According to the Office of Veterans Affairs, somewhere between 11 and 20 percent of veterans who served in Operation Iraqi Freedom or Enduring Freedom suffer from PTSD.
Organizations like Operation at Ease help veterans train their own service dog to help treat lingering effects from PTSD.
September is National Service Dog month.
"Post-traumatic stress, it just wraps around you and it lies," says Joni Bonilla, the founder of Operation at Ease. "It tells you that you’re not going to have a normal life again, that you can’t do what you did before and I just feel that little by little we take those lies away."
Veterans in the program work with trainers in order to certify rescued dogs from local shelters. But the emphasis is on the veterans, who continue to train their animals at home.
Robert Odell, one of the veterans in the program, said he initially backed out after being worried about the stigma of having a service animal.
"I backed out originally because of that, and then it was brought up again through some of the other people that I work with, and I decided to give it a try," says Odell.
He's been working with his dog, Benny, for about six months now. While he initially thought Benny was "untrainable," the two have clicked.
"I used to have to close my bedroom door and lock it shut, or else I’d be looking at my bedroom door all night, with him, having him lay in bed with me and have that extra sense of security, knowing he’ll hear things before I do," says Odell.

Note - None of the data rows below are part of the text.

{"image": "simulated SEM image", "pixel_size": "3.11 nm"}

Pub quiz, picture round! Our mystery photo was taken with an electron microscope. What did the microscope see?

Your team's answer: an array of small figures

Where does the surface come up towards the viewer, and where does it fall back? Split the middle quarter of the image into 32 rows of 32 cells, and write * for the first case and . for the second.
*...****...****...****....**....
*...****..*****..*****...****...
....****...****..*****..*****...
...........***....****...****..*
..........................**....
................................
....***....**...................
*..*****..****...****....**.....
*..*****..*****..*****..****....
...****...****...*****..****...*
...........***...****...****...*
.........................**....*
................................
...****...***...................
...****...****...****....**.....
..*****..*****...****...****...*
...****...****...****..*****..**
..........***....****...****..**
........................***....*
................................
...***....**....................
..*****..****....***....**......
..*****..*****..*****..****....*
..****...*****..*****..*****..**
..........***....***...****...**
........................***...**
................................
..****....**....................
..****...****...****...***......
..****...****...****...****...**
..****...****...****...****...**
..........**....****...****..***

Bonilla says most, if not all, the veterans she has worked with have thought about quitting before ultimately persevering.
"The dogs just change their lives. The dogs get somebody out of the house who wouldn't otherwise have been out of the house," says Bonilla.
That's a feeling that's reciprocated, as the dogs become critical for the veterans.
"I’m happy that I actually went through it and got him, because it’s been a big help for me. It’s probably the best year I’ve had in a long time," says Odell.